Clive Barnes of The New York Post: "A classic it isn't… For this production, Michael Mayer--who directed the Roundabout's triumphant staging of Miller's A View from the Bridge a few seasons back--has treated the text very cleverly. He's avoided the pure abstraction of the setting by placing the action in Idlewild now JFK Airport… Miller/Quentin's stream of consciousness, at least at first, appears well-suited to the impersonal comings and goings of an airport although you start to wonder what an airline terminal has to do with the actual play and Mayer has made a few useful shuffles of scene. Even so, the action--which jumps from the Great Depression to the misadventures of fame--lacks continuity and even dramatic force or tension. Miller's apparent agenda of guilt and redemption, especially redemption, is soggy with the arrogance of crocodile tears. Yet he is one of the great playwrights of our time, and his characters do emerge from the mists. Unfortunately, Krause fails to dominate."
Howard Kissel of The New York Daily News: "Arthur Miller's 1964 play After the Fall was always a mess. Michael Mayer's highly stylized production starring a painfully miscast Peter Krause only makes it messier… It is hard to imagine this play working under any circumstances. But Mayer has made most of the characters into caricatures--especially the women… Richard Hoover's sleek airline terminal is effective, and Michael Krass' costumes are all spot-on. The play itself, however, has not grown more cogent or likable with time."
Marilyn Stasio of Variety: "Carlo Gugino doesn't take the self-destructive Maggie anywhere near the edge of the ledge where she's hanging by the end of the play, hopelessly addicted to pills and liquor, a pathetic monster who keeps crying out for help in ways that are guaranteed to shoo potential rescuers away. Gugino also doesn't seem to have a whole lot of heart for Maggie's mad scenes… Krause, who effortlessly projects charm and intelligence on a TV screen, has no bones for this job, and his discomfort shows in his guarded expressions, wary line readings and stiff stage demeanor… But in the end, this is Quentin's play, and no matter how much he bewails his guilt, Miller doesn't succeed in convincing us that this self-absorbed, emotionally detached man feels anything but self-satisfaction, or that he deserves absolution for the grief he gave to people who took him at his word and trusted him with their lives."

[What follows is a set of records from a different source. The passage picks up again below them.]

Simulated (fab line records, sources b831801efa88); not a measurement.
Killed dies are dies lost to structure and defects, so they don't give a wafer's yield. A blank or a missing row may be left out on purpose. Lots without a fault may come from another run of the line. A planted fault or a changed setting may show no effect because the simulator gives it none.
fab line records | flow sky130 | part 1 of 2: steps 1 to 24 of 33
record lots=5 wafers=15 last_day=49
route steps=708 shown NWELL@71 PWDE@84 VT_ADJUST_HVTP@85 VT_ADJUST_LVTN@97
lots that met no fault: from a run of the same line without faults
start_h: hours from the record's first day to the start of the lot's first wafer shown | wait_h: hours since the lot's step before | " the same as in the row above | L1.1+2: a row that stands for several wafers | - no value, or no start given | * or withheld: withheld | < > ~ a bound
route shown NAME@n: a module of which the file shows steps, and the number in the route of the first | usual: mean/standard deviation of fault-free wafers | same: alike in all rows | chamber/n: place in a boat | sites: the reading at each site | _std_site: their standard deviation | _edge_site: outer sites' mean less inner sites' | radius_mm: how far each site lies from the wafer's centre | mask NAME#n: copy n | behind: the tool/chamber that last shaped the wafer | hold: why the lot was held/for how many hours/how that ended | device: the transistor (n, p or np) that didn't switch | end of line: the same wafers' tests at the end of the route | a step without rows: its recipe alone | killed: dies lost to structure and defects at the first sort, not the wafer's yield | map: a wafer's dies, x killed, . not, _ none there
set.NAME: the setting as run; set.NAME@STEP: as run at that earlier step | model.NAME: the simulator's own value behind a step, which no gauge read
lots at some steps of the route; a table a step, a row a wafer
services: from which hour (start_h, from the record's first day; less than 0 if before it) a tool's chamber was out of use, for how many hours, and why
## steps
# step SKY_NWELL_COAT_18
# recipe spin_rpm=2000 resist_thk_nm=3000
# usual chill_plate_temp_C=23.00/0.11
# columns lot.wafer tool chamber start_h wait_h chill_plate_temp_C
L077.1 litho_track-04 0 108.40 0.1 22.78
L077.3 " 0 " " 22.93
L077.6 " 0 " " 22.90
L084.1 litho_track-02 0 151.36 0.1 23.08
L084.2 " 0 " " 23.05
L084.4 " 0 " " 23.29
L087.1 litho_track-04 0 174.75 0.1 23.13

Elysa Gardner of USA Today: "Gugino channels the qualities and contradictions that have fascinated Monroe fans in the four decades since her death: the guilelessly beguiling sensuality, the rueful dizziness and, above all, the breathless, desperate need to be loved. It's an exquisite, starmaking performance. Krause is less astonishing as Quentin, whose tormentors include an ex-wife and a glamorous, dead mother, respectively played by the wry Jessica Hecht and the suitably overstated Candy Buckley. At a youthful-looking 38, he doesn't project the full weight of experience and inner conflict that the role requires. Michael Mayer's staging, which uses an airport terminal as the backdrop for Quentin's journey, also can have a chilly, distancing effect. Still, the director culls supple, witty turns from his cast… In the end, though, it's Gugino's canny, captivating work that truly makes this Fall worth catching."
Gordon Cox of Newsday: "Carla Gugino embodies Maggie, Miller's fictionalized version of Monroe, with a bright energy that is the freshest thing onstage… Gugino's portrayal makes for a stark contrast opposite the wan, disjointed performance of Peter Krause in the central role of Quentin. Krause, of HBO's hit series Six Feet Under, looks too uncomfortable to listen and react spontaneously; he fails to locate an emotional core in his character's methodical self-absorption… Director Michael Mayer never manages to hide the seams of the episodic intercutting in Miller's script. He seems to have encouraged the actors to oversimplify, causing two particularly talented, idiosyncratic actresses--Candy Buckley as Quentin's monstrous mother and Jessica Hecht as his mousy first wife--to turn in committed but nuance-free work."